On Asteroid M, Black Panther settles in, and meets Forge, who offers to build him some prosthetic limbs.

Back in the city, the Avengers blast Galactus with the machine meant to amplify their cosmic powers, downing him. Red Skull’s band try to join in the meal- and a fight ensues. It really is a who’s who of Marvel versus, with everybody getting a grudge match or two. But the Cosmic Avengers really do outclass their former villains, and tear through them-the exception being poor Colonel America, whose exposed brain is a fairly easy weakness for Red Skull to exploit (in the book he tears a chunk out; personally, I’d put a grenade in there, but there are clearly a lot of black comedy options). Galactus, however, has rallied, and is ticked off. But he’s vulnerable, and the Avengers tear into their meal.

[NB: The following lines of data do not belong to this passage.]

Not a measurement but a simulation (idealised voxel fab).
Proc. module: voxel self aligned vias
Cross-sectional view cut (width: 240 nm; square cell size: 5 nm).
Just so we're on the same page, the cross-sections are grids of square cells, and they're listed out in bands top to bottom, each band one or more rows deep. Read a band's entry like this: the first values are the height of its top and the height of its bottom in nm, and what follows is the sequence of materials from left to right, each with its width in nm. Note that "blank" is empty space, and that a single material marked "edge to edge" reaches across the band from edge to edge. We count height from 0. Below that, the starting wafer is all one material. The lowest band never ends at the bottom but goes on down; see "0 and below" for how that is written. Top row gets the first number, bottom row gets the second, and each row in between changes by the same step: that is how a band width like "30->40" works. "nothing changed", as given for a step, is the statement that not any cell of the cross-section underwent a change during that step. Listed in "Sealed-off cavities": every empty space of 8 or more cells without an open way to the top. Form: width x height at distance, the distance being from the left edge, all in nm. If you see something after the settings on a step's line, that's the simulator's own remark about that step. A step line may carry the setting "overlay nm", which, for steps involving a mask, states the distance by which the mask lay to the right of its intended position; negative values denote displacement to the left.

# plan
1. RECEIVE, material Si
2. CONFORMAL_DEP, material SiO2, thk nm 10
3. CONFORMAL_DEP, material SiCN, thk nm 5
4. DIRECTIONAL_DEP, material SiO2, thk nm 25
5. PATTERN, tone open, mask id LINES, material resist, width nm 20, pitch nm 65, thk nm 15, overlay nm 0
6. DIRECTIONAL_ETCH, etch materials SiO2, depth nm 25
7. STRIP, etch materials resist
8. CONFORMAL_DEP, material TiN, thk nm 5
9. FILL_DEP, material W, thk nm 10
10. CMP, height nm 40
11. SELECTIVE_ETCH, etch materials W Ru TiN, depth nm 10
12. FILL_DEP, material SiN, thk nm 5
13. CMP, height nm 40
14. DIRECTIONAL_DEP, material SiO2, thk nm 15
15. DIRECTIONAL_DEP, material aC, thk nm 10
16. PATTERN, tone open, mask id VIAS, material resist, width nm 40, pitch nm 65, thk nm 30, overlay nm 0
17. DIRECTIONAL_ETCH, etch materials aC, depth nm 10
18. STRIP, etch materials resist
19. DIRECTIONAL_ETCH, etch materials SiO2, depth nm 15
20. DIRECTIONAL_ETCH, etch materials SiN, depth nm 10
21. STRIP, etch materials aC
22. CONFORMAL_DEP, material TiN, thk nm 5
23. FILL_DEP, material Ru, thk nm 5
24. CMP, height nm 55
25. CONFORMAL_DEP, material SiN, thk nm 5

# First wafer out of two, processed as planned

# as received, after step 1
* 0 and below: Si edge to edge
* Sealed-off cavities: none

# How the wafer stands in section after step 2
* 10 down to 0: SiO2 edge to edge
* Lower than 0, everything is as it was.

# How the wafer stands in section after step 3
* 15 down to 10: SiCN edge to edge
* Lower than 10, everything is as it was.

We fade to black, and we do a five years later, not because I’m reviving that gag again, but because that’s what happened in the book.

A ship lands on Earth. Black Panther, with robot limbs, Wasp, in a shiny new robot body, the Acolytes among them a new Mrs. Black Panther and their new cub, venture out. They say there haven’t been scans of lifesigns for years. They’ve been watching the planet, nothing moving, no zombies, nothing. They mention that Galactus’ attack killed most undead life on Earth, but some of the sturdier heroes and villains survived, for a time. But they haven’t seen hide nor hair of them since. They don’t know where they could have gone.

Title card: Another world. A peaceful alien race is bedding down for the evening. We linger on them long enough to start to empathize, when they’re attacked by the Marvel Zombies, inexplicably now wearing Galactus armor (he always was a trendsetter). Captain Marvel, at the head of a force including the Shiar Imperial Guard, and an Armada that’s a who’s who of Marvel alien races, is at her back. She says something to the effect that their eating tour of the galaxy is at an end. Iron Man remarks, “Oh, good, she brought dessert,” and leaps at camera, and we’re swallowed down, then back out the hole at the end of his esophagus (because he’s only half an Iron Man, remember). Hulk tears intestines out of a super skrull, and they fly into camera in the shape of the logo for “Marvel Zombies.” He eats messily as that slides off the camera, only for more viscera to hit with, “The end?”   

On second thought, (or really, on revisiting the books this is based off) maybe this should be R rated and just go to Hulu, instead. Don’t want to give all the children nightmares. Because who are we kidding, kids and adults are going to see the style and assume this is for kids. And actually, on that note… the show should begin with zombie Colonel America, sitting in a chair, to give one of the recorded messages used in Spider-Man: Homecoming. “So, you think this is appropriate for kids? Just because I’m animated using silicone dolls, doesn’t mean we aren’t going to show a ton of graphic violence, really twisted humor, and scenes so adult most of our voice actors probably shouldn’t have been exposed to them. Look, parenting is tough, and I don’t want to tell you how to raise your kids, but if the thought of watching Spider-Man eat Mary Jane and Aunt May sounds like it might be too much, I’m telling you, we linger on it. By the end of that scene you’ll think Disney’s going to open up a Spider-Man’s Finger-Licking Girlfriend stand at Disneyland, and the scene is just an elaborate commercial for it. But hell, if you want to raise a generation of little psychopaths, what do I care? I eat a bunch of people in this show, some of them friends. You think this ‘A’ stands for approved for all audiences?” he asks, pointing at his forehead, which does not have an A on it.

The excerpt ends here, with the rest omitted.